I loved these books when I was a teenager. Her lavish descriptions of food, flowers, and fashion were so sensuous that it almost felt like eating marzipan--too rich for large doses. Here's the description of Weetzie Bat, the heroine of the first book in the series:
She was a skinny girl with a bleach-blonde flat-top. Under her pink Harlequin sunglasses, strawberry lipstick, earrings dangling charms, and sugar-frosted eyeshadow she was really almost beautiful. Sometimes she wore Levi's with white suede fringe sewn down the legs and a feathered Indian headdress, sometimes old fifties taffeta dresses covered with poetry written in glitter, or dresses made of kids' sheets printed with pink piglets or Disney characters.
"That's a great outfit," Dirk said. Weetzie was wearing her feathered headdress and her moccasins and a pink fringed mini dress.
"Thanks, I made it," she said, snapping her strawberry bubble gum. "I'm into Indians," she said. "They were here first and we treated them like shit."

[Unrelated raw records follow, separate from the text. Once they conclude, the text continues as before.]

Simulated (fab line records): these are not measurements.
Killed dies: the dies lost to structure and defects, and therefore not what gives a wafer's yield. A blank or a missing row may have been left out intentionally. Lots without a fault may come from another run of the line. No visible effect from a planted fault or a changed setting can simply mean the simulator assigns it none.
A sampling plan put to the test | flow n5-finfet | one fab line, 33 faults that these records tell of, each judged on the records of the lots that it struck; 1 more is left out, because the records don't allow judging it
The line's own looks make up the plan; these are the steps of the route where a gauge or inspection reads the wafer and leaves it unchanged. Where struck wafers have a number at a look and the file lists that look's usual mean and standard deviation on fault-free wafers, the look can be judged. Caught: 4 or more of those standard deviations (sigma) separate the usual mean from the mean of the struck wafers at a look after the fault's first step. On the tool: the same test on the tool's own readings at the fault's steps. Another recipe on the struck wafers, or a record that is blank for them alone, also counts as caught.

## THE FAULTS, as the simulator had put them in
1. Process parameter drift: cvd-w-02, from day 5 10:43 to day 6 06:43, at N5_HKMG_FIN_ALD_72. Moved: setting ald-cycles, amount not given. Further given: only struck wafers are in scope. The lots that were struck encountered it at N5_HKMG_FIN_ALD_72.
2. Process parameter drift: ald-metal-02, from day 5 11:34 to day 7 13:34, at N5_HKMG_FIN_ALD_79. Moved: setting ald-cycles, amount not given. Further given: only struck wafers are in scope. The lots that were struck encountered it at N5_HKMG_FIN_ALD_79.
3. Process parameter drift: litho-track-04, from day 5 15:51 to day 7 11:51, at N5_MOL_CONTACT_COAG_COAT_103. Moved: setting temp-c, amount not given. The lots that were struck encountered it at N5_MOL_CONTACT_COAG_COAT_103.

"Yeah," Dirk said, touching his Mohawk. He smiled. "You want to go to a movie tonight? Theer's a Jayne Mansfield film festival. The Girl Can't Help It."
"Oh, I love that movie!" Weetzie said in her scratchiest voice.
Weetzie and Dirk saw The Girl Can't Help It, and Weetzie practiced making siren noises all the way to the car.
"This really is the most slinkster-cool car I have ever seen!" she said.
The descriptions of the odd fashion and the slinkster-cool lingo are so unself-conscious and delightful. The dialogue about Indians is completely bizarre and kind of amateur-ish, but it's not out of place in the weird world Block has half-documented and half-imagined. (The Amazon CAPS give a good indication of the book's landscape: Secret Agent Lover Man, Slinkster Dog, Charlie Bat, Grandma Fifi, Jayne Mansfield, Charlie Chaplin, Hollywood Boulevard, Rubber Chicken, Jah Love.) Many of the descriptions of clothing--the dresses with pig patterns and the poetry written in glitter--show up in later books such as Girl Goddess #9, which makes me think a lot of the stories are partly autobiographical. The best books in the series are Witch Baby and Missing Angel Juan, which feature a cult of witches who worshipped Jayne Mansfield, sex, death, outsider culture, and descriptions of macrobiotic food which somehow make wheat grass juice sound like an utterly magical drink.
And yet... I stopped liking the books after a couple of years. Part of it was that the stories and the structural devices of fairy tales, movie scripts, zines, and Tarot cards began to seem repetitive. The books also began to seem too whimsical and precious. It's not like they weren't whimsical or precious before, but I had lost that taste for marzipan. I skimmed through her latest novel, Ruby, earlier this summer and was surprised to see that she's played down the lavishness of her descriptions. The plot and the Tarot-card structure are similar to an earlier novel, The Hanged Man, but this new one is almost a schematic version of that overheated yet intensely emotional book.
I was kind of sad to lose that taste for lushness. I feel the same odd nostalgia for overwrought imagery from the '90s when I watch "The Alternative" on VH1 Classic--and I know there are a few regular readers of this blog who watch it, too--and, I don't know, everyone's wearing heavy black eyeliner (the video for Nirvana's "Heart-Shaped Box" is the epitome of that '90s music video preference for Overly Significant Imagery and Color Enhancement). Even the black clouds have black clouds in those videos.